>>33882971 here. I hauled ass last month and hacked together a daily tally for VOD views 24 hours after stream end. It's based off the same time period as the daily CCV tally where the stream has to start between 00:00:00 and 23:59:59 JST. However I am also automatically disqualifying VODs that are longer than 12 hours and those that have been privated within 24 hours after stream end, such as unarchived streams. This is because the views from streams like these are unreliable due to unusual processing time and missing data.The only hard cutoff is 36 hours after midnight, because that's the latest a VOD can be and still be qualified for my tally (i.e. a stream that starts at midnight and goes for 12 hours).

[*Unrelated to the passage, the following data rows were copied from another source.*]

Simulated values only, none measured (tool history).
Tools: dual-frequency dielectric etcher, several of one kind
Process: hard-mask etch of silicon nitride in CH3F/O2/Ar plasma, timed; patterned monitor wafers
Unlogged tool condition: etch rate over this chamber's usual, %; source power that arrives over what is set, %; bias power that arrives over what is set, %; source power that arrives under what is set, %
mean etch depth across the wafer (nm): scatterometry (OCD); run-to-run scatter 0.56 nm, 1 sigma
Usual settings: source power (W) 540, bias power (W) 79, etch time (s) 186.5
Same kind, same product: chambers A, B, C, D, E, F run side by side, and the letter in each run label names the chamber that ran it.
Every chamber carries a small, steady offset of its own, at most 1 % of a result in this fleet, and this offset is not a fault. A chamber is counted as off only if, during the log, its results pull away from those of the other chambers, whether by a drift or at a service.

I am also periodically recording views throughout the 24 hours in 3 hour intervals to check growth rate. This interval was chosen because most VODs don't grow enough to justify being tracked more than this and also so I don't blow all my API quota. I'm going to use this to tack on an additional stat at the end of every line on the tally to show how much each VOD grew from 3 to 24 hours after stream end. Given the average length of a stream that starts at time, you can probably expect a tally for a certain day at about 5PM or 6PM EST the next day.
I have a few questions though:
1. What should the cutoff be for views? I was thinking either 100k, 150k, or at most 200k.
2. Should premieres on the podium be removed or not? This would require manual intervention because the YouTube API sucks and doesn't have any distinction between streams and premieres. I could implement something to automatically flag or filter abnormally short streams, like those below 20 minutes. There would be some false positives though, like streams that have an ending condition that gets reached quickly, meme gimmick streams, or streams that were started on accident.
3. I scraped vrabi and I'm tracking the same vtubers that they are, however I want to include as many vtubers as I can. Is there an organized list of notable indies and small corpos outside of vrabi and vstats?
Pic is the result of a database query for a portion of the data I'm tracking.